# Exponentials under a floor function?

• SeventhSigma
In summary, the conversation discusses rewriting an exponential function with an irrational base and integer exponent without using the floor function. Various methods are suggested, including using the standard method of obtaining the modulus of an expression with large numbers, which involves reducing the power. A recursive function is also suggested, but it may not work due to precision issues.

#### SeventhSigma

Say I have some exponential function floor(a^b)=x where a is irrational and b is an integer.

Is there a way to rewrite this as an exponential expression c^d without the need for a floor function where c is an integer?

For instance, floor(2.67^10) is 18,412, but I could also rewrite it as 2^14.1683587272239 or so but I only found that by arbitrarily choosing 2 as my base and solving for the exponent as log(18,412)/log(2). In this example, 2.67 is still rational but my point is that I want to change the base to an integer.

My question is whether or not I can rewrite the exponential given only floor(2.67^10) -- aka without using the "answer" of 18,412

I've had a look at this for a few minutes, and I'm not sure it can be done.

On re-arranging, it seems to boil down to knowing in advance what irrational number x will make 2^x an approximate integer.

I ask because I'm facing a scenario where I need to extract the last 8 digits (i.e. the modulus) of x = floor(a^b) where a is irrational and b is very, very, very large. Simply plugging it into a computer program won't work because there isn't enough precision in the a-variable to carry it out (analogy: it'd be like trying to find the answer to 4.34564899976^10 but only having realistic access to precision level 4.3). However, it's easy to do floor(a^b) mod m, but not if a is non-terminating and b is huge.
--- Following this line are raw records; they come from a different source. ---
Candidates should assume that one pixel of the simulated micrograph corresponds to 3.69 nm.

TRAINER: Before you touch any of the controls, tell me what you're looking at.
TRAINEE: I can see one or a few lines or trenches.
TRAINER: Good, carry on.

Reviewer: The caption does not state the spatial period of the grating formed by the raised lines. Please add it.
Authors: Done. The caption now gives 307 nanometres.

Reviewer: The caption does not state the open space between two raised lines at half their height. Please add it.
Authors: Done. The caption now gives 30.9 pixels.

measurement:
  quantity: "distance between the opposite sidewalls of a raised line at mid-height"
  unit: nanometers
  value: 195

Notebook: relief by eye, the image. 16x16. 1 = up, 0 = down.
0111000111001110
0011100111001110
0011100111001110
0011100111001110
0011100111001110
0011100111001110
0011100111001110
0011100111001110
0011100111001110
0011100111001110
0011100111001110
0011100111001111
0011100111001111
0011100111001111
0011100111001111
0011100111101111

Are there other ways to solve floor(a^b) mod m?

Standard method of obtaining the modulus of an expression in which the numbers get too big, is by reducing the power.

If b is even:
a^b mod m = (a^2 mod m)^(b/2) mod m

If b is odd:
a^b mod m = a (a^2 mod m)^((b-1)/2) mod m

Repeat the process until the power is 1 (order of algorithm is 2log b).EDIT: If "a" is also a whole number, there's a few shortcuts you can take.
Since you are working with a limited precision, can I assume you might as well represent "a" as a fraction?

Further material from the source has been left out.